By tweeting that Arundhati Roy should be tied to the Army jeep instead of the alleged stone-pelting miscreant, Bharatiya Janata Party MP Paresh Rawal has not covered himself in glory. What he and the nationalists of his ilk don’t realize is that by such ugly outbursts they are maligning patriotism as well as the country they profess to love.
Rawal tweeted, “Instead of tying stone pelter on the army jeep tie Arundhati Roy!” He also preferred a similar treatment for the journalist Sagarika Ghose. His tweets came after Roy’s alleged recent visit to Srinagar. Thewire.in reports that she didn’t visit Kashmir recently and made no anti-India remarks. However, Geo TV of Pakistan quoted her saying that “New Delhi’s oppression cannot subdue Kashmiri struggle.” Geo TV also reported her as saying that “India cannot achieve its objective in the occupied valley even if its army deployment raises (sic) from 7 lakh to 70 lakh, further adding that Kashmiris have remained committed with their anti-India sentiments from many years.”
Did she go to Kashmir? Did she say what many believe she said? Nothing is clear, and yet there are inflammatory remarks. This is bizarre, to say the least.
To be fair to Rawal and other internet Hindus, what Roy supposedly said in a recent visit to Kashmir was in consonance with her views she has expressed many a time. Be it as it may, why should they make personal remarks against their opponents? For instance, Rawal said, “Her birth certi[ficate] in fact is a regret letter from maternity ward.” Less-known nationalists say even worse things about the people whose views they don’t agree with; references are made to the community, physical appearance, profession, etc.; sexually colored comments are made; often tweets rely solely on profanities.
Quite apart from polluting public discourse, trolling and vituperation discredit the cause of nationalism. Worse, abusive comment against Roy and people of similar persuasion deflects attention from the content of the theorizing and arguments.

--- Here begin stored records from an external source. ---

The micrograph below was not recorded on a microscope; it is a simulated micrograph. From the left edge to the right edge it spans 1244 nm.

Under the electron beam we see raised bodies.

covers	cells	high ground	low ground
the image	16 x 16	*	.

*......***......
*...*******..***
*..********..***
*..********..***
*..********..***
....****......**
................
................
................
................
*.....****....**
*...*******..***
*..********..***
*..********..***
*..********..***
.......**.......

This is very unfortunate, because the doctrines and arguments offered by Roy & Co are both dangerous as well as untenable. For example, she supported Afzal Guru, a culprit in the 2001 Parliament attack. In her reckoning, he was innocent. She wrote that his execution satisfied “our collective conscience.” In the wake of the hanging, “the commentators in the studios and the thugs on the streets seemed, like cowards who hunt in packs, to need each other to keep their courage up. Perhaps because, deep inside, themselves they knew they had colluded in doing something terribly wrong.”
Of course, she didn’t explain why we, the people of India, didn’t satisfy our collective conscience in a more wholesome manner. Why, for instance, didn’t we hang the Delhi University teacher for good measure who, by the way, was found guilty by the special trial court? The Delhi High Court overturned his conviction. Why didn’t the Supreme Court overrule the High Court? Why did it take 12 years to hang Guru?
Further, Guru was not a disciple of Mahatma Gandhi; he was a member of Jaish-e-Mohammed, an Islamist organization which has been designated as a terrorist body by the UN and several nations, including India, Australia, Canada, the UAE, the UK, and the US. The organization believes in Islamic supremacy, to be implemented by way of Shariah. It openly stands for the dehumanization of women and subjugation of non-Muslims. This was what the great freedom fighter Afzal Guru stood for; this was the azaadi he wanted to herald in Kashmir.
And Roy has never felt any shame in supporting Guru. Nor has she ever felt any discomfort in eulogizing Maoists or Naxals. Their god, Mao tse-Tung, was arguably the biggest butcher mankind has ever suffered; he was responsible for the death of 70 million people in peacetime. In their Mao: The Unknown Story, Jung Chang and Jon Halliday said that the Chinese leader killed more people than Stalin and Hitler put together. Unsurprisingly, his Indian followers murder cops, paramilitary troopers, and common citizens with impunity; they terrorize people in the vast swathes of India’s poorest areas. But Roy calls them “Gandhians with guns”!
Roy’s fiction may have some merit, but her understanding of politics, economy, history, etc., is pathetic; had it not been her Booker Prize, few would have published her rambling essays and fewer would have bothered to comment upon them. It makes more sense exposing her ignorance and idiocy than threatening to tie her up on an Army jeep.
Internet Hindus should target the dangerous ideas their opponents spread, not the persons of their opponents. It is tough, for it requires a broad knowledge base, if not scholarship, along with poise and articulation. Prominent BJP leaders like Rawal should have taken a lead in this project. However, many of them, including Rawal, have chosen the easy option—of abuse and invective. Unsurprisingly, they disgrace themselves rather than expose their opponents.